Adding to concerns over rising stocks was the government's decision to implement palm oil export tax cut only in January. "The market is still trying to get a grip on how big stocks can get in Malaysia, as well as digesting news that the export taxes are not going to come through until early January," said ANZ agricultural commodity strategist Victor Thianpiriya.
At the close, the benchmark January contract on the Bursa Malaysia Derivatives Exchange fell 0.2 percent to 2,466 ringgit ($808) per tonne. Total traded volumes stood at 40,889 lots of 25 tonnes each, much higher than the usual 25,000 lots. Technical analysis showed palm oil will be neutral until it gets out of a range of 2,361-2,528 ringgit per tonne, said Reuters analyst Wang Tao. Palm oil stocks in Malaysia hit a record 2.48 million tonnes in September, but strong export data in the first 15 days of October could help support prices.

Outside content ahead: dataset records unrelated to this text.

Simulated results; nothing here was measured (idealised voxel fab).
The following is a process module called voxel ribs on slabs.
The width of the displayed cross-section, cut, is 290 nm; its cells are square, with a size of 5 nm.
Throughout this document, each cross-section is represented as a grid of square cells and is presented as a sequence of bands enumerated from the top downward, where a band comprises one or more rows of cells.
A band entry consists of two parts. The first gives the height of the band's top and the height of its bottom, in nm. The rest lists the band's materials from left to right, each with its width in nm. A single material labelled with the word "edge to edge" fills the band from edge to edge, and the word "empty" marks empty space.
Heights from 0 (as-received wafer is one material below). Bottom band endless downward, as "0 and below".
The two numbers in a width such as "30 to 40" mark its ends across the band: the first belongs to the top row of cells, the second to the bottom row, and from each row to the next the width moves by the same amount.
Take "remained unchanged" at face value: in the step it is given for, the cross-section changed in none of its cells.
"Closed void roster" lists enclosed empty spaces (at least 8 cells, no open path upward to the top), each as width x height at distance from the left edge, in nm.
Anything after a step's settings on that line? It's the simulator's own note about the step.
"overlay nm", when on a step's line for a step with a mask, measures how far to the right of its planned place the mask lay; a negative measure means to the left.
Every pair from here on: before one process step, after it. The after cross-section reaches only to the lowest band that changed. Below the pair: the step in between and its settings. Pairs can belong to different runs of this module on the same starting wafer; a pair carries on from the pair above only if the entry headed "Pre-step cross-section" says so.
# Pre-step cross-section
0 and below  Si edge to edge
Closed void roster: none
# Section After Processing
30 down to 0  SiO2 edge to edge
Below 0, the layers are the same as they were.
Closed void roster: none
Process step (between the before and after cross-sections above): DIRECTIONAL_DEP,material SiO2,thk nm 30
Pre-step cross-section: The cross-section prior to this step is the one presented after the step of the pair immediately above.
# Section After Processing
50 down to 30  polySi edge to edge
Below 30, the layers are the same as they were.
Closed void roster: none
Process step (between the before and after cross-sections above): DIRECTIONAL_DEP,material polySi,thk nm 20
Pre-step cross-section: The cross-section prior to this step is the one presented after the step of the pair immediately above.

Exports of Malaysian palm oil products for October 1-15 rose 13.1 percent to 769,534 tonnes from 680,112 tonnes last month, cargo surveyor Intertek Testing Services said on Monday. Another cargo surveyor Societe Generale de Surveillance showed exports in the same period surged 16.3 percent to 768,550 tonnes. In other vegetable oil markets, US soyoil for December delivery inched up 0.8 percent in late Asian trade. The most active January 2013 soybean oil contract on the Dalian Commodity Exchange ended 1.5 percent higher.